An Eye Opening View Of How At-Risk Children Learn
Oct 24, 2012 Career Development 1670 Views
How can we understand how children of At-risk communities learn if we do not understand the child? The child is the community and the community the child, just the way their environment and parents are. This may mean a little more time, effort and plenty of dedication; but show me one child who is not worth it.
In order to understand how children of At-risk communities learn, we must define the social term: At-risk. This could be a lesson in itself. Scholars have given many definitions for the term. Some say it describes children and youth living in poverty-stricken neighborhoods. Some define At-risk as the absence of either one or both parents. Still there are those who say the term has no definition and are simply used to place labels on certain groups.
My definition of At-risk is any person, place or thing that impedes the progress, growth or development of a child. This may be the absence of a parent, the lack of wealth or simply the dedication of an educator for teaching a child.
If you hear a child use the word "ain't", do you stop and correct that child by using and teaching the words "are not" or "isn't?" Do you continue doing what you are doing? In an article by Prevette Research, two-thirds of the estimated one-hundred and thirty million children in the world have no access to primary education.
Environment and economics have considerable influence in society. Rigorous wealth and severe poverty are some of the issues society face today. I would place the lack of education high on the list of social issues.
Ninety-five percent of children of At-risk communities, including infants, toddlers and children of pre - school age are on a Government- subsidized program. There are those who suggest that there should be more teachers of color in At-risk communities. I think this is a cop-out for the lack of dedication. It does not matter if you are a person of color or not, there is no excuse for lack of dedication. Whether you are a neighbor, a relative, a school teacher, clergy or parent, we are all educators. Remember: Parents are the first educators.
The children of At-risk communities also communicate differently. They lack the benefits of social graces and etiquette. Fortunately, there are children who are privileged not to have seen this side of life.
Let's do a comparison:
Children who are taught social graces and etiquette may greet you by saying, "Good morning, how are you?" A child coming up from an At-risk community might say "What's up?" and they are okay with this because this is what they hear daily.
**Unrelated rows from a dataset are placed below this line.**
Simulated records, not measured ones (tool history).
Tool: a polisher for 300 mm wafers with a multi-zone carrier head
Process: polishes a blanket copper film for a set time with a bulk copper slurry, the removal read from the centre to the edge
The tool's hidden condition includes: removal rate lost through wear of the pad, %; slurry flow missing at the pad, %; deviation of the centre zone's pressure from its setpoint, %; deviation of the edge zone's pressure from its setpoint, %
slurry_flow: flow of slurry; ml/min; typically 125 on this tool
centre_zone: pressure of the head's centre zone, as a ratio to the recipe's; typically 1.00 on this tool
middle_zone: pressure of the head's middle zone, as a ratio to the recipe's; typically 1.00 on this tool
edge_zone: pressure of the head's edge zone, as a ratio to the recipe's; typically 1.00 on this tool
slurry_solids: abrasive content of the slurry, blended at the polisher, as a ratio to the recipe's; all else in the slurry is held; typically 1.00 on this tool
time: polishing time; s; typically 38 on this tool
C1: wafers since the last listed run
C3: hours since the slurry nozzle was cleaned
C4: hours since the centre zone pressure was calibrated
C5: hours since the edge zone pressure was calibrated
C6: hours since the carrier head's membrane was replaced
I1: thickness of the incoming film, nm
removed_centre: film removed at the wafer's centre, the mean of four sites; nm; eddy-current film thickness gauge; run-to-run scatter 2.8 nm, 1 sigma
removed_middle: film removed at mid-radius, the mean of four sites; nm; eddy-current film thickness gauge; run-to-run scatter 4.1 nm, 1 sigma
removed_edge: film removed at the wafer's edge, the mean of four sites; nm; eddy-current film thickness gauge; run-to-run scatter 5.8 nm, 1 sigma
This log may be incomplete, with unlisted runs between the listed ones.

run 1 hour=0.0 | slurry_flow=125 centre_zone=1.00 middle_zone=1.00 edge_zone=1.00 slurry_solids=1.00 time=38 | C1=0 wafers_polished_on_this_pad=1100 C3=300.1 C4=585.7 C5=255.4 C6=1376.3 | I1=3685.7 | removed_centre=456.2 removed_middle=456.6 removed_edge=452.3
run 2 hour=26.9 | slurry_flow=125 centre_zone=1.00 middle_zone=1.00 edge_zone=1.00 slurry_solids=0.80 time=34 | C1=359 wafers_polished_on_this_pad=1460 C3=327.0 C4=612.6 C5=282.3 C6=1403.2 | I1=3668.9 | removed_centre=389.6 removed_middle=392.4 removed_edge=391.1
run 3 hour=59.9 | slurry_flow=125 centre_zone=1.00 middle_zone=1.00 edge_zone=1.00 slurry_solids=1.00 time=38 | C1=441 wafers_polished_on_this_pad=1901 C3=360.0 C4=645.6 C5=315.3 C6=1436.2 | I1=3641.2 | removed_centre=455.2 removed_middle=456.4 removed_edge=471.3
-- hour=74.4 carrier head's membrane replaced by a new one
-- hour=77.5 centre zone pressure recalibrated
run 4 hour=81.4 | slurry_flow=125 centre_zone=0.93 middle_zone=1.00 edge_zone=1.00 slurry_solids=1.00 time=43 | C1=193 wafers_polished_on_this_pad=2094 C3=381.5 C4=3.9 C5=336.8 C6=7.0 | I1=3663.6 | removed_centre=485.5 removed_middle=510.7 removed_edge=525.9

Demonstrate by placing a cup and saucer combination in front of a child who has been taught social etiquette and he or she will be able to tell you the correct names of each item and their usage. Place the same cup and saucer in front of a child from an At-risk community and he or she may ask, "What is this for?" and label the saucer as a plate. This is because they have never used nor seen it used before.
The children of At-risk communities learn their alphabets and numbers around the ages of three and four, but learn to appreciate music around the age of nine months; simply because they live this daily. While they are learning to appreciate Rap and Hip Hop, the children of higher social standards are learning to appreciate Beethoven and Mozart. Social graces and etiquette should be a pre- requisite for elementary education. Social graces and etiquette empowers children to know how to behave properly in society. It demonstrates a level of respect, not only for others but for themselves. The children also learn to be considerate of others. It helps them understand that others have feelings. They learn how to greet and be gracious using words like, please, thank you and excuse me.
Social graces and etiquette enhance their desire to learn and feel better about themselves. Unless these children of At-risk communities have parents who practice social graces and etiquette or a teacher who is instilling these valuable lessons in them, they will never understand, know of, or experience this valued knowledge. This would be a major injustice to them as well as to society.
I personally know environment and economics play an enormous part in the lives of At-risk children in how they live and learn. I must say experience is the best teacher. I have lived in At-risk communities all my life and have taught children of At-risk communities for thirty-two years. There is one thing I have learned and experienced in those thirty-two years of teaching- What you give to them, they will give back.
Education is more than just the ABC's of learning or reading, writing and arithmetic, it is knowing who you are teaching and exemplifying knowledge to those you serve.